The £80m figure, reported on The Art Newspaper’s website this weekend, is an estimate for insurance purposes, but it is believed that the market value of the items stolen is only slightly lower. It was initially thought that the value of 300 pieces taken was £30m.
It has emerged that Hyams has over the past 50 years quietly transformed the 17th-century Ramsbury Manor, near Marlborough, into one of Britain’s greatest private art collections. It is surpassed only by that of the Queen and by a handful of ducal palaces and stately homes whose collections have been built over centuries.
The extent of Hyams’s losses and of what he owns has only emerged now that police and art experts have completed a full assessment. Initially it was thought that Hyams had lost the bulk of his collection in the raid. Friends, however, have revealed that the theft involved only “a small fraction” of the works he owns.
“The theft, while very upsetting, is only a dent in his entire collection,” said Dorrit Moussaieff, the jewellery designer who is an old friend of Hyams. She added: “Harry is a buyer and everything he buys is 10 out of 10 in quality. His art and his collection are only the very, very best.”
Other art experts who know Ramsbury agreed with her assessment.
Hyams, 78, has told friends he intends to leave the house and its works, mainly from the 17th and 18th centuries, to the nation when he and his wife Kay are dead. The couple have no children. It is understood he has asked his lawyers to begin discussions with the government but has made clear, however, that he does not want the National Trust to take it over.

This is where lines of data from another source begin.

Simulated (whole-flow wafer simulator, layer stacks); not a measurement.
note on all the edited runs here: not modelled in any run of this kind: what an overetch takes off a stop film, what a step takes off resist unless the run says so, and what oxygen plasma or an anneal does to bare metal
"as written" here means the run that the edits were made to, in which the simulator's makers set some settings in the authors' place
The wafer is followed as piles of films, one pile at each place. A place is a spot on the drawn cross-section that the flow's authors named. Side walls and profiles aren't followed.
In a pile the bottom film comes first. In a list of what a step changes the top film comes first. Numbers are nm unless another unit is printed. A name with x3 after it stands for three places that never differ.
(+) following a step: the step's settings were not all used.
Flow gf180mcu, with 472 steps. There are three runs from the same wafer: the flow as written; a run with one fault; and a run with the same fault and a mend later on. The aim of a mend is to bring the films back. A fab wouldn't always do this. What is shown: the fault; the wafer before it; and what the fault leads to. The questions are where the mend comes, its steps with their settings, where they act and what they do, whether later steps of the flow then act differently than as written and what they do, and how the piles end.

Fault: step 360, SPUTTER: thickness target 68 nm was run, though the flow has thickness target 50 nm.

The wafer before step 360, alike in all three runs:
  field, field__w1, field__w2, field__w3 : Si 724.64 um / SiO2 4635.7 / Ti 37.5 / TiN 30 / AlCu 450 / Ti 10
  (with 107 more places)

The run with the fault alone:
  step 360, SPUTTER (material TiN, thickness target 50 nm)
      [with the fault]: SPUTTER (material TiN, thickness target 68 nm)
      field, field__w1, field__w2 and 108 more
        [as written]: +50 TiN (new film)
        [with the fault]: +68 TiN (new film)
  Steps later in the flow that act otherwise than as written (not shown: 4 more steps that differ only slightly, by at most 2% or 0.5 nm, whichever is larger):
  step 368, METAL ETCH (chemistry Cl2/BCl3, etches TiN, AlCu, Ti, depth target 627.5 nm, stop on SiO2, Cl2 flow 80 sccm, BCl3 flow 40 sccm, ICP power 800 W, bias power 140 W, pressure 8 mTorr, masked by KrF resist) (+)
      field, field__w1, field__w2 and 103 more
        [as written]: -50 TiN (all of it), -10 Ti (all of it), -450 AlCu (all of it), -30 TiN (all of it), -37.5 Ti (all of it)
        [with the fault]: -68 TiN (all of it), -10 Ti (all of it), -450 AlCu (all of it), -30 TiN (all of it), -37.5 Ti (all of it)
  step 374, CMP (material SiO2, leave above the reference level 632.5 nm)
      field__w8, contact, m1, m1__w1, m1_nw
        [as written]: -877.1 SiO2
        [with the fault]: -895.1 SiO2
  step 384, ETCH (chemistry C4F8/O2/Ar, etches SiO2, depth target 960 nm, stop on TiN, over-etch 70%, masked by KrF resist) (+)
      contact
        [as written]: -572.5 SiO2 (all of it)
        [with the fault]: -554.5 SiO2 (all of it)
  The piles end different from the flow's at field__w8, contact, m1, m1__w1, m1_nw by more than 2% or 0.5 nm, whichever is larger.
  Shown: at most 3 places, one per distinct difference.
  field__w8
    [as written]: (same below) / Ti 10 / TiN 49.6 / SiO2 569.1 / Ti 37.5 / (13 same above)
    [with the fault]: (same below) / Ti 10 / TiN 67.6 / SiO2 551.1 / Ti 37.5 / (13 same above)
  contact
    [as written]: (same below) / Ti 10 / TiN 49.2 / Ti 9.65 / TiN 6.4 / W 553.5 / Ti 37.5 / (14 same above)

During the burglary, the thieves broke through a perimeter fence in two 4x4 vehicles. They mainly took smaller objects rather than, for example, the 17th-century carvings by Grinling Gibbons which adorn part of the house.
Nor did they touch the paintings by Turner, Gainsborough, Goya, Rubens and Rembrandt. This may have been because they had limited carrying capacity.
The burglars’ haul did include 17th and 18th-century clocks by Thomas Tompion and his apprentice Daniel Delander and by Benjamin Vulliamy, clockmaker to George III. Other losses include a pair of porcelain busts from the Bow factory in Essex, Vincennes chinoiserie porcelain from France and a highly valuable figure of a poodle.
Hyams made his fortune in building office blocks, most famously the Centre Point building in central London. He earned the opprobrium of much of the Labour party when he left the building empty in the 1970s at a time of housing shortages.
In addition to building modernist towers, Hyams began collecting mainly silver and porcelain in the 1950s before widening his interests to furniture, paintings and clocks.
He is also keen on cars and is believed to own several Ferraris.
Hyams, whose family originally came from Russia, is patriotically British, reflected in his choice of antiques.
“Essentially what he has done is buy objects and works of art for Ramsbury to suit the building as it might have been in the late 17th and 18th centuries,” said Chapman Pincher, the journalist, a neighbour and old friend of Hyams who has also visited him on board his yacht, Shemara.
Pincher and other friends also said that Hyams, who bought Ramsbury for £650,000 in 1964 — then a record for a private property — never disposes of any of his acquisitions.
Some of the items stolen from Ramsbury have been recovered. In March Wiltshire police discovered about 140 of them on waste ground by a garden centre near Stratford-upon-Avon.
The Art Loss Register, which works closely with the police, has put a list of the stolen items on its website along with photographs to help their recovery.
Julian Radcliffe, its director, said: “I suspect some will go overseas if they are not found, but I also reckon that the thieves will delay selling in the hope that things will quieten down and they can later sell them more easily.”
The Ramsbury burglary is one of several recent big art thefts. In 2003 a Leonardo da Vinci painting, The Madonna of the Yarnwinder, valued at £30m, was stolen from the home of the Duke of Buccleuch, and Lord Rothschild had gold boxes stolen from Waddesdon Manor, his Buckinghamshire home.